The Asian Development Bank (ADB) on Tuesday retained its India growth projection at 6.5% for FY26, but trimmed the FY27 growth projection by 20 basis points to 6.5%, as the steep US tariffs levied on exports are expected to weigh on India’s growth.
However, resilient domestic consumption and strong performance in service exports are expected to cushion the impact of these trade barriers, it said.
What did ADB India director say?
“Despite ongoing trade challenges, we remain optimistic about India’s long-term growth trajectory,” said ADB country director for India Mio Oka.

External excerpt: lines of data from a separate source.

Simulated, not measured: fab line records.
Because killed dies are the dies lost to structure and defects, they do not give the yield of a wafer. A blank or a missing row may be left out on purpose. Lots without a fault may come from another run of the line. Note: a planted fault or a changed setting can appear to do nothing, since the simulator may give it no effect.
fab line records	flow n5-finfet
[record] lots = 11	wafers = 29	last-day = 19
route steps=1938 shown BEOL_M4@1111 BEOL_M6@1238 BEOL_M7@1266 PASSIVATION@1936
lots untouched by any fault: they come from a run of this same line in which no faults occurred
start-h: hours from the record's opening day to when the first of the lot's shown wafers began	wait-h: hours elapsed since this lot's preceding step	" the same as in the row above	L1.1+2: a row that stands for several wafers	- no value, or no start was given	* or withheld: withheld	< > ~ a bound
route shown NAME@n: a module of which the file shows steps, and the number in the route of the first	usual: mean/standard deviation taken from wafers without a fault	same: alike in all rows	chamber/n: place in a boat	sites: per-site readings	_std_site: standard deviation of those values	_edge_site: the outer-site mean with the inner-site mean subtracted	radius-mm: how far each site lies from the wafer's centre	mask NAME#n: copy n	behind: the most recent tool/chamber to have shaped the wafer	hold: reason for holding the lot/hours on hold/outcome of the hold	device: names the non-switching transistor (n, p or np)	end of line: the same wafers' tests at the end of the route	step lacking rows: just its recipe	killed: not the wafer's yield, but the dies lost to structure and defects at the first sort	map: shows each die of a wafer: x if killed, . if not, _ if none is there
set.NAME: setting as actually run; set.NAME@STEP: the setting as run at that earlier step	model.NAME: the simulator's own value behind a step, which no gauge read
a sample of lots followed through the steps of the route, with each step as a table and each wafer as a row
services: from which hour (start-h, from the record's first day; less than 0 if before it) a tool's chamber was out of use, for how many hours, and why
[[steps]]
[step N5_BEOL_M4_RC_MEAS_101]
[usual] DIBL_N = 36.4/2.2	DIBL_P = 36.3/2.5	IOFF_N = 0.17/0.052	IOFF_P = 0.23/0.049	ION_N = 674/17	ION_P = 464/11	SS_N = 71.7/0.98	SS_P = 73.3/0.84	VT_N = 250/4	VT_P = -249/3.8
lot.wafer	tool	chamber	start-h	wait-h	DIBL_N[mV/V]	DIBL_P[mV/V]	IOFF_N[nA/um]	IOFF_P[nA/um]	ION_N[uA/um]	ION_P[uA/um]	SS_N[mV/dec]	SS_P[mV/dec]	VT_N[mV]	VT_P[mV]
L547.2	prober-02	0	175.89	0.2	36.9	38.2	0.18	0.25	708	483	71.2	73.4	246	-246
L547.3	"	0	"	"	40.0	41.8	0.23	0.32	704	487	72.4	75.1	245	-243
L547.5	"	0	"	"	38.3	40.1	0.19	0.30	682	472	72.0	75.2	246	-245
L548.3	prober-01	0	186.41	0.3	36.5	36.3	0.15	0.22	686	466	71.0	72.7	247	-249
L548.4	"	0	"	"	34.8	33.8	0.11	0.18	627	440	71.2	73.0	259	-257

“The implementation of tariffs will weigh on growth, but the overall impact on GDP is expected to be contained due to India’s relatively lower exposure to the US market, increased exports to alternative markets, sustained strength in services exports, and a pickup in domestic demand.”
Recent policy steps—including reductions in GST rates, cuts in personal income tax, and employment-linked fiscal incentives for both workers and firms—are poised to boost consumption across rural and urban regions and reinforce economic momentum, the ADB said.
ADB’s analysis of India’s service sector
Services will continue to be the major driver of growth in FY26 and FY27 helped by higher demand for domestic consumption and export, while agriculture growth will be strong due to favorable monsoon rainfall, it said.
Investment growth is likely to stay muted in FY26 amid global trade uncertainties, though government spending on urban infrastructure, especially via the urban challenge fund, is set to pick up in FY27.
Manufacturing will continue to face pressure from trade barriers dampening industrial growth, though housing construction will continue to remain robust.
Inflation is projected to ease to 3.1% in FY26 but may rise towards the inflation target in the following year. With monetary policy authorities undertaking significant rate cuts already, there may be slower rate cuts going forward, ADB said.
The report highlights several near-term risks, including escalating trade tensions that could impact broader sectors of the economy, global geopolitical uncertainties that may dampen demand for India’s exports, and domestic disruptions stemming from ongoing flood-related shocks.
However, on the upside, growth could be spurred if US tariffs, 50% starting in August, on India are lowered to be more in line with those imposed on other countries in Asia and the Pacific.